Subject Re: [firebird-support] firebird database table using too many data pages
Author Helen Borrie
At 08:07 AM 11/07/2007, you wrote:
>Hello over there,
>
>I hope someone could help me in with the following problem:
>
>I have a firebird 1.5 database which has a table named FaxMessage
>having 11397 records, each records uses about 200 bytes and
>according to database statistics this table takes 39801 data pages and
>257577 data page slots ( page size is 4096 bytes ). In the same
>database there is another table named SmtpMessage which has 98527
>records each taking about 200 bytes, but this table uses only 4466
>data pages and the same ammount of data page slot. Records are never
>deleted from these tables and access pattern to both tables is alike.
>
>How is it possible that FaxMessage table is wasting that lot of space ?
>
>Could it be because of a misbehaving application ?

Firebird requests space from the operating system in chunks of
<page_size> -- 4 Kb in this case -- whenever it needs to write
something and it cannot find enough existing space in which to write
it. Any space it acquires remains part of the database permanently
and is re-used when it becomes available after database housecleaning.

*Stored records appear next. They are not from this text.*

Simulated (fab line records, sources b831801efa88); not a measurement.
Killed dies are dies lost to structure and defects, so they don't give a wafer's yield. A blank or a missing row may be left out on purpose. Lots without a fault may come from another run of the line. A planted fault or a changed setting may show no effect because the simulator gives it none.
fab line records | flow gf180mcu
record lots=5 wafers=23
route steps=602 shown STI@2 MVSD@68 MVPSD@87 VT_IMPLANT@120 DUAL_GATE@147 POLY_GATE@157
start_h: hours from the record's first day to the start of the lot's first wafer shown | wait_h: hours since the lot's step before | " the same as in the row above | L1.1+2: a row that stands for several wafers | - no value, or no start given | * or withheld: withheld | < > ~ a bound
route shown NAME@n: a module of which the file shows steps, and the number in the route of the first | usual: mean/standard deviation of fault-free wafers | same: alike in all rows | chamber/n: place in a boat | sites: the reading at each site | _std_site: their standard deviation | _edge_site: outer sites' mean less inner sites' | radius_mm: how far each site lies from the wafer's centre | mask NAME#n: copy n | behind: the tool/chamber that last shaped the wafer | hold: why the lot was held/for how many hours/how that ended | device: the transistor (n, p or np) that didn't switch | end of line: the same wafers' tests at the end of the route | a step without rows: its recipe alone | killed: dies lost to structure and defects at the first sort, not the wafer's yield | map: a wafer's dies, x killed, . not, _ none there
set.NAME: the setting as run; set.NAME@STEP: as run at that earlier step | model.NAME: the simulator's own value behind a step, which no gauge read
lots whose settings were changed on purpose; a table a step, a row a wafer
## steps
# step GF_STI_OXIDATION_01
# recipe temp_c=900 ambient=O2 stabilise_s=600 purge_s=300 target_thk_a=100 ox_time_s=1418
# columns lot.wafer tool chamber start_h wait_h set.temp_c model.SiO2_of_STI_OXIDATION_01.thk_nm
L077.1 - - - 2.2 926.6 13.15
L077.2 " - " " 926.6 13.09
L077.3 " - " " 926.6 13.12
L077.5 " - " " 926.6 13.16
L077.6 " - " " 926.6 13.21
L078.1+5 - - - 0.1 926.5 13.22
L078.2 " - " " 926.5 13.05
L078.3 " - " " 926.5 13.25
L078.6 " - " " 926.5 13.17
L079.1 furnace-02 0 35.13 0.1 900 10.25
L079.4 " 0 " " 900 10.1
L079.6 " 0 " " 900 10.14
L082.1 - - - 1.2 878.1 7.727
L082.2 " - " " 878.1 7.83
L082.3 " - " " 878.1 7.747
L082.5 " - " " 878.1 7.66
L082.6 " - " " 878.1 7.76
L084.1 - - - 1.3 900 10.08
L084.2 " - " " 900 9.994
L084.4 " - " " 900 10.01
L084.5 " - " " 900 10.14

Firebird has "multi-version architecture" (MVA), which means that
each transaction that succeeds in posting an update or delete to the
database causes the old version of the record to be retained in the
database as long as its data remains "interesting". It will be
"interesting" until all transactions that have accessed that record
have completed (have committed or rolled back).

As these old record versions become not "interesting", they are
flagged by the engine for garbage collection (GC). How GC works
depends on the model of Firebird: in Superserver, it is a background
process that jumps in when there is idle time and tries to clean up
any freed old record versions. In Classic, the garbage collection
happens whenever a user accesses a table. From Fb 2.0 onward, GC is
a mixture of both styles, occurring opportunistically.

A misbehaving application could have the effect of tying up a lot of
space with garbage that can't be collected. Applications are
responsible for transactions. If the application doesn't take good
care to "hard commit" its read/write transactions regularly, then old
record versions cannot escape from their "interesting" status.

Long-running read/write transactions are the bane of an MVA
database. Database file size inflation is not the only effect, or
even the worst effect. Performance can deteriorate noticeably over
the course of time, notably in applications written with transactions
that use a Commit Retaining feature, a.k.a "soft commit". With this
setting, the transaction's work *does* get committed, but the
transaction is then effectively "restarted". Those "soft-committed"
records don't get cleared for GC, the engine has no choice but to
keep requesting more pages for writing new data and, indeed, you
could say that "space gets wasted".

There are a lot of applications around that use(d) the Borland Delphi
VCL data components. Borland made soft commits a "feature" of its
data access architecture as part of an overall approach to "dumb
down" database programming. Its Borland Database Engine (BDE) makes
it possible for programmers to write database application code
without knowing much about how the underlying database engine
works. In particular, it makes it possible for a programmer who
doesn't understand transactions management and multi-user concurrency
to ignore transactions altogether. The BDE drivers treated
client/server databases such as Firebird, InterBase, SQL Server,
Oracle, etc., as though they were a desktop database system,
specifically Paradox. (The BDE is the Paradox engine...)

The BDE is ancient history now, yet there are still developers out
there who try to use it. It is possible to configure the BDE to
behave more reasonably with InterBase and Firebird but the
all-too-common case has been for programmers to ignore such niceties
and go with the defaults.

The cost of such simplification for database backends that were
designed for multi-user use on networks, with transaction isolation
for achieving concurrency, is poorly-performing, bloated databases.

./heLen